OPINION:
The United Auto Workers (UAW) has for years tried to organize foreign-owned auto plants in the South. Chief among its targets have been the Volkswagen plant in Chattanooga, Tenn., and the Mercedes facility in Vance, Ala.
Last February, though, VW employees rejected the union in a secret-ballot vote, 712-626. Now comes more bad news for UAW bosses: Their supporters in Alabama are telling them to go back to Detroit.
“This [organizing drive] has gone on for 2 years, and people are burned out,” explained Kirk Garner, a union supporter who has worked at the Mercedes plant for more than a dozen years. “It’s over.”

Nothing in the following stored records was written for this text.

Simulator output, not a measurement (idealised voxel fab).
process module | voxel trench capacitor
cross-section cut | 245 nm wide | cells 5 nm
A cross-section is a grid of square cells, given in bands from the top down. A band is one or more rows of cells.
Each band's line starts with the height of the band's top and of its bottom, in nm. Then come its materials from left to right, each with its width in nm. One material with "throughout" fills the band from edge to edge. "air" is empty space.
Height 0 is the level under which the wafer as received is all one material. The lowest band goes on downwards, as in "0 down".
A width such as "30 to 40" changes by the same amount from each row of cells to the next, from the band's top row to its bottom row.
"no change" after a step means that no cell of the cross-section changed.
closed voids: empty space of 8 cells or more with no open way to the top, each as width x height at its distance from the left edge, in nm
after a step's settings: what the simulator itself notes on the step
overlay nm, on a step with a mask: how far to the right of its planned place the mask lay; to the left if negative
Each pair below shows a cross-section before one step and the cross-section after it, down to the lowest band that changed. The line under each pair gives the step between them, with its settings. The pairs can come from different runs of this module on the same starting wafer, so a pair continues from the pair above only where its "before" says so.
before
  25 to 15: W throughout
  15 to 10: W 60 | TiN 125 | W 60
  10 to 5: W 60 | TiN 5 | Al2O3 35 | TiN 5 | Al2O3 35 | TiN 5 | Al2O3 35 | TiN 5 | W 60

Jim Spitzley, another veteran Mercedes worker, is likewise fed up with the UAW’s bungling campaign and myopic vision. “It’s all about the image with the UAW,” he laments, “it’s not about the workers.” As a consequence, he says, “there’s a lot of people that will not sign a card with the UAW. They’re tired of it.”
In spite of these high-profile setbacks in Alabama and Tennessee, the UAW is set to raise dues on its members. On June 3, at the union’s 36th Constitutional Convention in Detroit, outgoing President Bob King successfully pushed through his long-desired 25 percent dues hike, which will bring in an estimated $45 million annually to UAW coffers.
There’s no question the union needs the money — its membership has been in free-fall for decades. In 1979, it could field a formidable 1.5 million-strong army. Now fewer than 400,000 count themselves card-carrying members (and half of those do not even come from the auto industry, but hold teaching, nursing and related jobs in both the public and private sectors).
The question many union members are asking is: Does the union deserve more money from us, in light of its disastrous stewardship of its finances?
Take, for example, the $6.7 million golf course the union bought in 2000 as an addition to its $33 million luxury resort in Onaway, Mich. Fox Business reported on the debacle: “From 2005 to 2010, the resort lost an estimated $23 million, and the UAW has been forced to borrow to keep it afloat.”
Then there was the strike against Caterpillar, which cost the union an estimated $300 million. The failed effort at Volkswagen cost the union an estimated $5 million.
And on and on. No wonder the union has been bleeding cash. In 2006, the strike fund was a fat $1 billion; now it’s depleted to a mere $600 million. Why? According The Detroit News, “The union has tapped its strike fund over the last few years by $30 million to $40 million a year to pay operating expenses.”
Union bosses waste money on fancy resorts and fat salaries for themselves. (Top leaders, such as Mr. King and new UAW President Dennis Williams, easily qualify as the “1 percenters” they hypocritically castigate.) Their organizing drives down South do nothing to benefit their Detroit members, whose pockets are picked to fund these shenanigans.
The pocket-picking will soon come to an end. Michigan is now a right-to-work state, which means next year Detroit autoworkers will at last be free to opt out of paying the UAW work tax.
Mr. King and Mr. Williams claim not to be worried. I’d wager otherwise. The UAW has a record that speaks for itself, a record of crippling industry and killing jobs, of forcing workers onto its rolls and then wasting their money. In Alabama and Tennessee, workers have looked at this record and said, “Thanks, but no thanks.”
It’s only a matter of time before Detroit workers say likewise.
Matt Patterson is executive director of the Center for Worker Freedom at Americans for Tax Reform.